Implementing characters inside the function
I am new to Sage so probably the question is simple but web search and reading docs did not help so far to find answer. I want to compute Taylor series of certain function that contains character of certain representation inside. As a simple example let's say we want to compute:
$$e^{t*\chi_{Adj}(a)}$$
where $a$ is for example $SU(2)$ matrix. I would like to expand it in series of $t$ and compute coefficient of the singlet representation. I found SageMath WeylCharacterRing method to be impressively effective in computing representations decomposition in irreps and it seems a natural choice for this problem. To solve my problem I take an adjoint representation of SU(2)
G=WeylCharacterRing(['A',1],style="coroots")

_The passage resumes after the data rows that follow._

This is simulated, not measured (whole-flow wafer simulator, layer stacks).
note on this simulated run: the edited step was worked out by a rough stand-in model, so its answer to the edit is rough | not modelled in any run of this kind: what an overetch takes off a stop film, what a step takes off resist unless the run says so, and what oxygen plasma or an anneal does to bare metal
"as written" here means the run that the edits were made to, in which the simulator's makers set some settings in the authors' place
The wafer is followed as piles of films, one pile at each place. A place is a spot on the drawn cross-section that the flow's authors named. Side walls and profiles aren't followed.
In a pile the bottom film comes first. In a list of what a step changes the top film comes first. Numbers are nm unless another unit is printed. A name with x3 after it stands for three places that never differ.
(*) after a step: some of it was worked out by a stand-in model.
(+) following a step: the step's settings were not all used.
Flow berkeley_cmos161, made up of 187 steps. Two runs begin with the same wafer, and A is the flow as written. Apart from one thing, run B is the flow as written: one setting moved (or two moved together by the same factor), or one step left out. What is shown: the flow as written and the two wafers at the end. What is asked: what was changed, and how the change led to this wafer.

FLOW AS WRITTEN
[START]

ad = G.adjoint_representation()
and try to feed it into symbolic expression
exp(t*ad)
The result is TypeError. There are two problems both due to the TypeError that I see
1) While ad**n gives me write decomposition if I try the following
t = var('t')
g(t) = t**2
g(ad)
I get TypeError. So ad is of the wrong type to be inside symbolic expression as far as I understand.
2) The same happens if I just try to multiply ad with some symbolic variables
t*ad
The question is if there a way to make objects from WeylCharacterRing to work in symbolic expressions. All I need is to substitute representation characters into an expression containing other symbolic variables and powers of representations and expand in irreps.